Can anyone help with a brick wall, Jane Parker/Green of Hobart, died 1885

+3 votes
315 views

Hi Wikitreers,

I've been researching Jane (Parker) Green, and now I think that's not her last name at birth!

Can anyone help me with this brickwall?

  • She was born in England around 1821/1822, died in Hobart
  • Chronology of her children's births (1853, 1855, 1859) and her marriage (1862) are "around the wrong way" for the day - particularly considering her husband was a City Councillor (and later Mayor), casting judgement on the drunks and misfits of the city.
  • She died on 12 December 1885 in Hobart at the age of 63 and place of birth as England, but her death record gives no clue as to her parentage or even last name at birth.
  • Her remains went to the Cornelian Bay Cemetery and Crematorium.
  • I have found some news reports from 1855 that indicate a woman named Jane Parker was in a spat with her husband's lover. It seems possible (but perhaps not probable?) that Jane Parker married William Patrick Green is the same woman. 

Does anyone have any further ideas for this brick wall? All help/insights appreciated.

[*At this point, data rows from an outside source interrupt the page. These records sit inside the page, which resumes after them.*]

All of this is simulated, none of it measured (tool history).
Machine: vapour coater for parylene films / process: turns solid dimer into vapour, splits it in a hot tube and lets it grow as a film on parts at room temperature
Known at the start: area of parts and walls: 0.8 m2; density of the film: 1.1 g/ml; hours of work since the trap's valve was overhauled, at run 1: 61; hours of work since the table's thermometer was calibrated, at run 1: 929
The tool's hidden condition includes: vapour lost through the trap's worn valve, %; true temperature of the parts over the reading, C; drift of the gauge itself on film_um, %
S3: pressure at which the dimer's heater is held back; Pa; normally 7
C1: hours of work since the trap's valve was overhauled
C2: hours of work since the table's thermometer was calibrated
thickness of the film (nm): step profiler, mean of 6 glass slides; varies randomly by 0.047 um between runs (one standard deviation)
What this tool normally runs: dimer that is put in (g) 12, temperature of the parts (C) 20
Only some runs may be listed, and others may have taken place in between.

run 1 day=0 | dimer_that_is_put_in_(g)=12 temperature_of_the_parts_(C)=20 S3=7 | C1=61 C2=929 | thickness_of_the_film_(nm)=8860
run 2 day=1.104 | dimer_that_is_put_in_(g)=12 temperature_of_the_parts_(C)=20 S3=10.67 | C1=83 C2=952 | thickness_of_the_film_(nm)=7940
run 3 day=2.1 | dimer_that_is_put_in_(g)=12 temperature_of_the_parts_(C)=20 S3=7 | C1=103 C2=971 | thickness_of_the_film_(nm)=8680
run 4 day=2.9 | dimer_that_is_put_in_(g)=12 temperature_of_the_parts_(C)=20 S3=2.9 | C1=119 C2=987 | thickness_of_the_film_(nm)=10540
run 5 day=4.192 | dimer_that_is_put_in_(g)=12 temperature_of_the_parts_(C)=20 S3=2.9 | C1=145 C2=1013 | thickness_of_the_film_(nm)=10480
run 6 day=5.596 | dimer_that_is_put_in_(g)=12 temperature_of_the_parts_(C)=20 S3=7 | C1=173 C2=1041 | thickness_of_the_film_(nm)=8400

WikiTree profile: Jane Green
in Genealogy Help by Clare Spring G2G6 Mach 7 (78.0k points)
edited by Clare Spring

3 Answers

+6 votes
I think your speculation that she is actually Jane Logan has got legs.

Last known (?) sighting of her husband was 1855, marriage in 1862 as “widow”.  Clearly could have been having children without her husband in 1853 as the marriage was obviously troubled.

I don’t actually know what the law was, but I’ve seen a number of seven year gaps like this where a husband drops off the radar and his wife remarries seven years later, often with children before then with the second husband. And it certainly happens with middle class people. My experience is in a WA context.
by Mark Dorney G2G6 Mach 6 (65.8k points)
The Old Wharf location is certainly interesting, and the "late" marriage does raise the possibility of one or other of them being married to someone else.  But the 1855 court case states that Mr Parker was back living with his wife at that point, and the first two Green daughters were born in 1853 and 1855, which means the chronology doesn't fit.
Good point. Due to being on a phone I hadn’t read through the article.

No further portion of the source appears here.